Enercare completed its most recent major M&A deal in March 2016, merging with Service Experts, which sells HVAC equipment in 29 U.S. states and three Canadian provinces. Enercare aims to convert much of Service Experts’ business from equipment sales to the more lucrative recurring-revenue rental model.

The other big deal was in 2014, when Enercare acquired Direct Energy’s Ontario home and commercial services business. The transaction reunited two companies that had been one until Enercare’s IPO in 2002, when it was spun off in order to take advantage of a tax vehicle available at the time.

After the split the two companies continued to work together in the same business, with Enercare getting 65% of the revenue in exchange for providing all of the capital needed to run the business. For its 35% Direct Energy provided operations, including marketing, call centers, equipment deliveries, and service calls.

CFO recently spoke with Sutherland about the challenges that arose and the solutions applied following the two mega-deals. An edited version of the discussion follows.

What was the thinking behind putting Direct Energy and Enercare back together?

The business [when the companies were separate] was very lucrative for Enercare, but we didn’t have much control. [The companies] were at cross-odds, with two different means of growing. So we bought out their share in a carve-out acquisition.

Taking the operations piece of the business back inside was a huge transformation. We went from 140 people to almost 1,000.

What were the biggest challenges in that integration?

A carve-out is always very challenging, because they didn’t have their own books and records. Also, it was an asset deal. Just switching out the ownership papers on 500 vehicles was a long and integrated task for a lot of people in the organization, touching almost every department.

In general, there were a tremendous number of tasks that came with that deal. Was any one single task difficult? No, probably not. But the volume of tasks required a lot of coordination, and a lot of that fell on the finance group, primarily finance operations.

How did you go about organizing all of that?

I attribute a lot of the success we had with the integration to the governance structure we put in place. And we spent a fair amount of money, hiring [PricewaterhouseCoopers] to help us coordinate the effort.

We set up about 12 different functional teams, each with a lead person from the Enercare side and a lead person from the Direct Energy side. Those two people in each group were making sure the correct information was funneled to and from the team members underneath.

The cadence of the meetings we had was set up very early on. We started the integration effort about four months before we closed the transaction. We wrote charters for each group, and the most important part of those was not “what are we taking care of,” but “what are we not taking care of.”

Why was that so important?

For example, if people thought the finance group was going to be handling communications with suppliers, and finance said no, we’re not going to do that, another group needed to pick that up or else finance would need to do it after all. We couldn’t have just left that off the table.

I attribute the success to the organization of that integration effort, the cadence of the meetings, and the communication – it was critical.

What do you mean by the “cadence of the meetings”?

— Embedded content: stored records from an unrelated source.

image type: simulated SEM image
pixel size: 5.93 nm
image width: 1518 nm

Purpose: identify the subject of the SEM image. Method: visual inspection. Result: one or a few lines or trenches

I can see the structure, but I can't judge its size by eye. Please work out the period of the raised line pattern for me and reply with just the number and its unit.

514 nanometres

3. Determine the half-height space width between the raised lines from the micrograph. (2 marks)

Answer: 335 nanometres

You get into a rhythm. We established a governance structure that made sure everybody understood how to communicate with each other. We set the agenda in advance and scheduled regular meetings. We made sure the teams were filling out the needed documents and synthesizing information in the simplest form, so that when decisions were required, the steering committee could make them very efficiently.

When the executives got together, we needed to use our time in the most effective way. You know, you might have three decisions to make in a day, but you’re able to make them in 15 minutes.

What was it like integrating the companies’ cultures? They had once been a single company, but that was 12 years earlier.

That’s not a thing you can fix on day one or in six months. It’s a multi-year item that requires a lot of thought and patience. When you’re taking on seven times as many people, the culture and people are the number one issue. We’ve had to go through a process of redefining what we stand for, how we want to reward people, how we want to behave, and how to establish leadership qualities. And we’re still on that journey.

How did the cultures differ?

Direct Energy was owned by Centrica, the huge British gas company, through subsidiaries in the U.S. and Canada. So it was twice removed from the parent company. A lot of the senior leaders were British expats. There was a revolving door. The offices were moved from Toronto to Houston, and there were a lot of layoffs.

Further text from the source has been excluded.